The US Department of Homeland Security, in a memo dated February 18 and submitted in a federal court filing, said refugees must return to government custody for “inspection and examination” a year after their admission into the United States.
“This detain-and-inspect requirement ensures that refugees are re-vetted after one year, aligns post-admission vetting with that ‌applied to ‌other applicants for admission, and promotes public ​safety,” ‌the ⁠department said ​in ⁠the memo.
Under US law, refugees must apply for lawful permanent resident status one year after their arrival in the country. The new memo authorizes immigration authorities to detain individuals for the duration of the re-inspection process.

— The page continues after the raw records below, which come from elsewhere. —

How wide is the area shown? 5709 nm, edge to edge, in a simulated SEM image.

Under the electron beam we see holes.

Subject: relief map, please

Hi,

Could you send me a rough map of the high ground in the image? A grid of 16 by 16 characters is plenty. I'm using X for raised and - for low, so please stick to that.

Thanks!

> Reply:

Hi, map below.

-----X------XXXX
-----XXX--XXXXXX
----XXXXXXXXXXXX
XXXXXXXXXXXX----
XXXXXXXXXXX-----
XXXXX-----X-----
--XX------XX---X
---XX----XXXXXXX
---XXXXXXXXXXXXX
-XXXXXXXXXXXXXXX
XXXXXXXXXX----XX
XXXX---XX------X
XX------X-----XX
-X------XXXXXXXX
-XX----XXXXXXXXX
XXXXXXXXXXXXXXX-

The new policy is a shift from the earlier 2010 memorandum, which stated that failure to obtain lawful permanent resident status ⁠was not a “basis” for removal from the country ‌and not a “proper basis” for ‌detention.
The DHS did not respond to ​a Reuters request for comment outside ‌regular business hours.
The decision has prompted criticism from refugee advocacy groups.
AfghanEvac’s ‌president Shawn VanDiver called the directive “a reckless reversal of long-standing policy” and said it “breaks faith with people the United States lawfully admitted and promised protection.”
HIAS, formerly known as the Hebrew Immigrant Aid Society, said the “move ‌will cause grave harm to thousands of people who were welcomed to the United States after ⁠fleeing violence ⁠and persecution.” Under President Donald Trump, the number of people in ICE detention reached about 68,000 this month, up about 75 percent from when he took office last year.
Trump’s hard-line immigration agenda was a potent campaign issue that helped him win the 2024 election.
A US judge in January temporarily blocked a recently announced Trump administration policy targeting the roughly 5,600 lawful refugees in Minnesota who are awaiting green cards.
In a written ruling, US District Judge John Tunheim in Minneapolis said federal agents likely violated multiple federal statutes by ​arresting some of these refugees ​to subject them to additional vetting.